Bloodstained: Ritual of the Night Review (PS4)

Bloodstained was first introduced as a Kickstarter project that was the brainchild of Koji Igarashi, the former producer of the Castlevania series who worked at Konami before leaving them to form his own company. Bloodstained was an immediate hit on Kickstarter, getting funded within hours and surpassing its original goals in this process by a couple of million dollars.

Fast forward to the present and Bloodstained has been released after almost four years of development, and not all of it has been a positive experience. The project has faced some controversy over the visuals, over the early demo that was playable at various events, and about the quality of the game itself. Heading into the launch of the game, the confidence around it wasn’t that great. It is easy to say now that Bloodstained has shattered all expectations and turned out to be a great game.

It always surprises me when a game ends up being great when the early signs are not that good, and this is not the first time it has happened. Bloodstained had a rough time in its pre-release marketing and the criticism towards it was taken seriously. Just before launch, the developers shared a trailer that revealed the newly upgraded visuals. They also made gameplay changes to bring the game more in line with what the fans had expected from it, and as a result, it has turned out to be a project that is worthy of its legacy.

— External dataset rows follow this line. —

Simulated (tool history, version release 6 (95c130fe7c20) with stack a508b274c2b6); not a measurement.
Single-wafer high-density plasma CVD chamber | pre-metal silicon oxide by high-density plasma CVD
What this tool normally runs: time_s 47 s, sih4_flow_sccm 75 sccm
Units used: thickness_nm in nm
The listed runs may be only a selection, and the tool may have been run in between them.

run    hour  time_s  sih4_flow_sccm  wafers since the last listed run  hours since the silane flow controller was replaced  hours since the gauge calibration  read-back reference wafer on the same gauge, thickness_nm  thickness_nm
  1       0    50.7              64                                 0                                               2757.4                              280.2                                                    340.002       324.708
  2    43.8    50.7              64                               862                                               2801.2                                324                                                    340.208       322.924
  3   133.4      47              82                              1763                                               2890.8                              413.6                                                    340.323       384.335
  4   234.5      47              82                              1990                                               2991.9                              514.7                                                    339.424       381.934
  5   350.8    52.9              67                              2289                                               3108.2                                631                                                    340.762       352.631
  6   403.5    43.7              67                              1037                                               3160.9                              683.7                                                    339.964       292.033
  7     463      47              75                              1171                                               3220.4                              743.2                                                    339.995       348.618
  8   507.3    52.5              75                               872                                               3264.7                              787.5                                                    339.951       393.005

As Bloodstained was always envisioned as a project that was the spiritual successor of Castlevania, the final product fits the criteria. It is the same game in the same genre with just a different name. It takes inspiration from arguably one of the best Castlevania games, Symphony of the Night, and doesn’t renovate the formula too much but stays on the safe side. It is also true that Metroidvania as a genre has a lot of competition these days, which is why a game like Bloodstained has to show something unique to set itself apart from its competitors.

The first impression that you will have with Bloodstained is that it has some stiff animations. This is par the course for a Castlevania successor although it doesn’t come close to what was achieved in Symphony of the Night. Bloodstained still offers a lot of action with its multiple equipable weapons, shards, and dodge system. You are required to be on the move and keep an eye out of even the most simple enemies while boss fights can be challenging the first time as you try to figure out their attack pattern.

Bloodstained is not a difficult game if you start with the normal difficulty mode. It does offer higher difficulty that is unlocked from the beginning. What adds a lot of value to Bloodstained is not its replay value but rather its secrets. There are so many cool secrets, hidden boss battles, and easter eggs. The game is full of references that are always fun to understand and the humor is usually on point. The story might not be its strongest point but the writing is generally fun to read and the interaction between characters can lead to interesting encounters.

Bloodstained is set in 19th century England. The art style helps convey the gothic atmosphere despite offering a distinct 2.5D cell-shaded look. The environments set the mood and tone for most of the game and have a lot of gorgeous views hidden across the various levels. Boss fights give the impression of being chaotic but once you learn their attack pattern, it is the key to defeating most of the difficult bosses. Enemies are easier and mostly require multiple hits and there is a level up system in place so you don’t feel useless for just defeating them but are actually rewarded with experience points.

Like most Metroidvania games, Bloodstained offers a color-coded map to help you locate any treasure, hidden rooms, and to find ways to uncover each area of the map. Exploring the whole map to completion is incredibly satisfying in Bloodstained but will take you some time to get to it, because you will need abilities that are given at a later stage. As such, Bloodstained progression is linear but with enough freedom that you can squeeze out some replay value out of it. Your equipment will constantly get upgraded after discovering new treasure and along with it, you can also unlock a new variety of Shards.

Shards serve as the main backbone of not just the combat but also exploration. They are classified by five types: Conjure, Manipulative, Directional, Passive, and Familiar. They are also used to unlock new paths and will serve an important part of your loadout. You can pick up between a set of different loadout that can be quickly swapped with a button since every weapon has its own attack pattern. Some are faster but with a weaker attack power while others offer more range but take more time per attack. Some minor crafting also takes place with weapons and food that can offer you buff, but it doesn’t remain a focus for the majority of the game.

Overall, Bloodstained feels like a project that has managed to deliver on its original Kickstarter pitch, and this is rare to see after several Kickstarter-focused disasters that we have witnessed in the past couple of years. It serves as a great stepping stone for a franchise should Igarashi decide to continue it further, and for fans of the Metroidvania genre and especially Castlevania series, it is hard to think of anything better available in the market right now.

Bloodstained: Ritual of the Night Review (PS4)

Game Reviewed on: PS4

Game description: Bloodstained: Ritual of the Night is a gothic horror action side-scrolling RPG set in 19th century England. A paranormal force has summoned a demon-infested castle, revealing crystal shards infused with tremendous magical power.

  • Final Score - 8.5/10


Bloodstained: Ritual of the Night succeeds in continuing the legacy of the Castlevania series but with a different name. As a Metroidvania, it easily ranks in among the best in the genre offering a fairly comprehensive overall package.